The three pillars of Bidenomics—making smart investments in America, empowering workers, and promoting competition to lower costs and help small businesses—were born from mounting evidence of the magnitude of these challenges. They are informed by a body of research that has shown that growing the economy equitably requires rethinking certain core economic assumptions, and instead expanding the productive capacity of the American economy through evidence-backed government investments. Taken together, these pillars will support strong, sustainable, and shared economic growth.
This post provides resources on the first pillar—investing in America—which is grounded in economic research about what investments need to be made and how those investments should be implemented in order to ensure sustained, equitable growth. The pillar includes investments in building the clean energy economy, manufacturing semiconductors domestically, and updating our infrastructure—all designed to support the middle class and re-establish a strong economic foundation in America, as opposed to benefitting those at the top and hoping those benefits trickle down.
That’s when things went badly. Looking away from the teleprompter while trying (and failing) to open a bottle of water, Biden got distracted and tried to ad lib what he was supposed to say next. So he did so and it went straight downhill.

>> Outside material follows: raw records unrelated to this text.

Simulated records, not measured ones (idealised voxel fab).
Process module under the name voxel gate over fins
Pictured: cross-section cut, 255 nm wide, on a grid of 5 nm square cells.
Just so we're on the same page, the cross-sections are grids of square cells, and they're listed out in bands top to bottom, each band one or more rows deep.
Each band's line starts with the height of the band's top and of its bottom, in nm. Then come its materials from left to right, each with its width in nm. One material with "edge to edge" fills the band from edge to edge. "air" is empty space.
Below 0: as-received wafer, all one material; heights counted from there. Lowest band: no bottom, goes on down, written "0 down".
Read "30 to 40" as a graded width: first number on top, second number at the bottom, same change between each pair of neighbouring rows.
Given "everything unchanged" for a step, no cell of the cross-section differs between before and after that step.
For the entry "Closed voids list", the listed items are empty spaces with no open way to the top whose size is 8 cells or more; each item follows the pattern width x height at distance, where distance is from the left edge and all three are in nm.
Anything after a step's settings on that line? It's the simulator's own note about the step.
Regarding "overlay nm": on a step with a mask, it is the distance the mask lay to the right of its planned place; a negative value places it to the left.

“Well, uhh, I mean, we still gotta let people make money,” he said. “Like some of us up here at the top, umm, well, we gotta make some money. It ain’t cheap to look this good, if you know, umm, if you know what I mean. It’s like, umm, well, this is some important stuff, Jack. We need to recognize that.”
“So, umm, we won’t do the trickle down thing. Reagan the racist did that if you know what I mean. No good! No good at all. But, umm, we gotta make something! So a shared economy, plus some for the Big Guy! That’s me, if you missed that. Hunter called me the Big Guy over email. Isn’t it cute a kid would still call his dad by a name like that? I think so.”
At that point, “Dr.” Jill Biden stormed on stage, grabbed Joe by the ear, and dragged him off the stage.